$n!$ means $n\times(n-1)\times\cdots\times 3\times 2\times 1$. For example, $10!=10\times 9\times\cdots\times 2\times 1=3628800$ and the sum of the digits in the number $10!$ is 27. Find the sum of the digits in $100!$.

### Sage Solution

There is a single-line solution in Sage. I’ve added a bit more here just to determine the timing.

import time

start = time.time()

s = sum(factorial(100).digits())

elapsed = time.time() - start

print "Solution %s found after %s seconds" % (s,elapsed)

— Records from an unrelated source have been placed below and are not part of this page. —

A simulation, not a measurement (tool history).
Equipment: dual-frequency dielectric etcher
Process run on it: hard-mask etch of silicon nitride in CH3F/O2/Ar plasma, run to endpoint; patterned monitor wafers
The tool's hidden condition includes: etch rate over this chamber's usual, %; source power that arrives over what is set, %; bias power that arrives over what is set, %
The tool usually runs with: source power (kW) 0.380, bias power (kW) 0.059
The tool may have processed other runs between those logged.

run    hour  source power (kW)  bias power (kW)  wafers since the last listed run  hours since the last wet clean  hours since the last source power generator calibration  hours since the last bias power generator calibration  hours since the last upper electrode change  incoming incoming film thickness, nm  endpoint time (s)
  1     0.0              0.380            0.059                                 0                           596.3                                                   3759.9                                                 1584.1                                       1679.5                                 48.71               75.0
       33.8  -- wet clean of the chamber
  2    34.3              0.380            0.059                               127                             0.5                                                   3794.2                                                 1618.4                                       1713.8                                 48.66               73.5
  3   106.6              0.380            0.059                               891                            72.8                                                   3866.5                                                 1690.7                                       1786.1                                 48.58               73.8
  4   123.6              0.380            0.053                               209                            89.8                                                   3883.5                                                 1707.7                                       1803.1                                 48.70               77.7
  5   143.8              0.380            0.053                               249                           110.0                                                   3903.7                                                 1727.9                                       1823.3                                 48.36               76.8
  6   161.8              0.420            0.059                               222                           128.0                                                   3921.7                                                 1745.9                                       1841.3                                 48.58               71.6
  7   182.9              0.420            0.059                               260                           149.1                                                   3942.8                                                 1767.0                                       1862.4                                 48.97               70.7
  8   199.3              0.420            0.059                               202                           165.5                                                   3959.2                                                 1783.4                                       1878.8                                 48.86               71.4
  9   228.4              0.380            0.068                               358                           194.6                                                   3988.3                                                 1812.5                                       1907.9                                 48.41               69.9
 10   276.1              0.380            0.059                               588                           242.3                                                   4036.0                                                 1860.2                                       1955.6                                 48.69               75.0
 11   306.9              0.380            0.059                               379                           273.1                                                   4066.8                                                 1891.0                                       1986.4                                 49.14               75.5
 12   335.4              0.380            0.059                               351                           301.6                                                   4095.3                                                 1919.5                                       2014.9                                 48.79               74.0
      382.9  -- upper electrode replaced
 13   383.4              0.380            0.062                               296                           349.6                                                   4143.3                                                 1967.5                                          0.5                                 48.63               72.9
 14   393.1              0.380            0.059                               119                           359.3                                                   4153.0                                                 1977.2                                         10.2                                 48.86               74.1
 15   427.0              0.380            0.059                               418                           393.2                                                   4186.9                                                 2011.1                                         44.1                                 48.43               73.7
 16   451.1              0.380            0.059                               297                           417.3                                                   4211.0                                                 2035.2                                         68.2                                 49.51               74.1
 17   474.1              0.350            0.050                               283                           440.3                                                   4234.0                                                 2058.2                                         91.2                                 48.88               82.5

When executed, we find the following.

Solution 648 found after 0.000201940536499 seconds

### Python Solution

Without the built-in functions of Sage, we can build a factorial function and use some string functionality in Python to achieve the same result.

import time

def factorial(n):
if n == 0: return 1
else: return n * factorial(n - 1)

def sum_digits(n):
return sum([int(i) for i in str(n)])

start = time.time()

sumfac = sum_digits(factorial(100))

elapsed = time.time() - start

print("%s found in %s seconds") % (sumfac,elapsed)

When executed, the same result is returned.

648 found in 0.000312805175781 seconds

We could also compute the factorial using a reduced lambda function as in the following code.

#!/usr/bin/python

import time

def factorial(n):
return reduce(lambda x,y: x*y, range(1,n+1,1))

def sum_digits(n):
return sum([int(i) for i in str(n)])

start = time.time()

sumfac = sum_digits(factorial(100))

elapsed = time.time() - start

print("%s found in %s seconds") % (sumfac,elapsed)